Were you recently arrested for a criminal offense in Miami? If so, you’re going to have a lot of questions right about now. Will you go to jail or prison? What will happen to your future and your family if you’re found guilty?
I’m not going to candy-coat it, Florida, along with Arizona and Texas has some of the toughest laws in the nation. If you’re facing criminal charges, the prosecutor is confident that he or she has enough evidence to win in court. Prosecutors don’t like to lose, so they’ll only pursue cases they think they can win. As a former prosecutor, I know this for certain.
What If the Charges Are Bogus?
What if the charges against you are bogus? Won’t they eventually get dismissed? While cases can and do get dismissed due to insufficient evidence, search and seizure violations and expired statutes of limitations, you don’t want to get your hopes up about a dismissal that may never come. Relying on a miraculous dismissal is a bad idea, especially if you don’t have a defense attorney.
Who Decides if My Case Goes to Trial?
I’ll tell you right now that prosecutors are in a constant state of overload, and so are the courts. For this reason, a large percentage of cases never make it to court. Instead, the majority of them are resolved through plea bargains.
While a prosecutor can put a deal on the table – it goes both ways – the defense can try to get the prosecution to agree to a deal as well. In either case, the future of the case rests upon the criminal defendant. It is the defendant who decides whether or not to accept the prosecutor’s plea bargain.

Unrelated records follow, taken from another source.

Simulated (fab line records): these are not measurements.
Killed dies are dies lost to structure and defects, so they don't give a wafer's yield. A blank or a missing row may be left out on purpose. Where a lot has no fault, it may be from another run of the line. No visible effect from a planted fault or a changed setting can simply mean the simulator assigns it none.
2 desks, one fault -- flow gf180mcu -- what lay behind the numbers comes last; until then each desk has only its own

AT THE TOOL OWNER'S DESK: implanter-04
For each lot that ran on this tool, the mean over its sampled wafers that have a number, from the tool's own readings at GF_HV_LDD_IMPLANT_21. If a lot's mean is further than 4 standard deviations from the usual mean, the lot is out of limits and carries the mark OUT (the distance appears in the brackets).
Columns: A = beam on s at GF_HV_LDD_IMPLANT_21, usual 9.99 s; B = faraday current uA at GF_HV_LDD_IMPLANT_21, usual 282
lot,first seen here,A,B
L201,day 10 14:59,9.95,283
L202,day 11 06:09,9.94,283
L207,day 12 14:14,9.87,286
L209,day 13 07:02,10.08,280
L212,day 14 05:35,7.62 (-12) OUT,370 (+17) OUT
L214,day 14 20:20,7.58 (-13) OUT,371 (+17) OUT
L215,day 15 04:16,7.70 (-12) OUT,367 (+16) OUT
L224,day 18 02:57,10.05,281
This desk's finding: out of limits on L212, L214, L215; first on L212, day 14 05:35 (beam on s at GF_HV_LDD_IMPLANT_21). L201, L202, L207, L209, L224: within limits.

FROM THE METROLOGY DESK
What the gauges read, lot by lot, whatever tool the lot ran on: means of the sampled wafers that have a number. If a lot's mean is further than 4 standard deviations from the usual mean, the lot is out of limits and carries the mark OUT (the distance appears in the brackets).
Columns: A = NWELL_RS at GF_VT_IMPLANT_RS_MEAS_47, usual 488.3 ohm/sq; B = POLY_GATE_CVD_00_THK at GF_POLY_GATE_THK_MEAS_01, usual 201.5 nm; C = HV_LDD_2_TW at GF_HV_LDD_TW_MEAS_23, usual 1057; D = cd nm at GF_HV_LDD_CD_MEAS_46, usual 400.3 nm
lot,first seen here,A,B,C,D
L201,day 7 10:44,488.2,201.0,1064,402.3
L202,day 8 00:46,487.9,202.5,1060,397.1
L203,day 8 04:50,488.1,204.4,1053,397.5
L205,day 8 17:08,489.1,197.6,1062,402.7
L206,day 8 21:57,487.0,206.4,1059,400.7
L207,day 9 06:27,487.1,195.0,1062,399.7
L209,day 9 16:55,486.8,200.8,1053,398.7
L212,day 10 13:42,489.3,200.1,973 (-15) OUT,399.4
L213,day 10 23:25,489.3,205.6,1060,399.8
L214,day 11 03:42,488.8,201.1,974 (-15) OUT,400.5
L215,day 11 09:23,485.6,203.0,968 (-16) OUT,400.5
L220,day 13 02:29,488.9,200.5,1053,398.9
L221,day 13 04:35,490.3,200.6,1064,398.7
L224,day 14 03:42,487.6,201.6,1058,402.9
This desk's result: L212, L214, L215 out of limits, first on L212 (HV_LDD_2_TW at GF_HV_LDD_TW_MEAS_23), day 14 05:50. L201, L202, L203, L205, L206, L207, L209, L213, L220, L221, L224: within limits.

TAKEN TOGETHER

Usually, a defendant will opt for trial when they are innocent and do not want to plead guilty to something they didn’t do. Or, the defendant will choose trial because they don’t think the prosecution has enough evidence to convince a jury of their guilt.
It’s important to listen to your defense attorney’s advice about whether you should accept or reject a plea bargain; however, it is up to you, the defendant, to accept a deal or go to trial.
Regardless of how your defense lawyer feels about your decision, he or she is required to inform you of all deals presented by the prosecution, and they must relay any information from you to the prosecutor.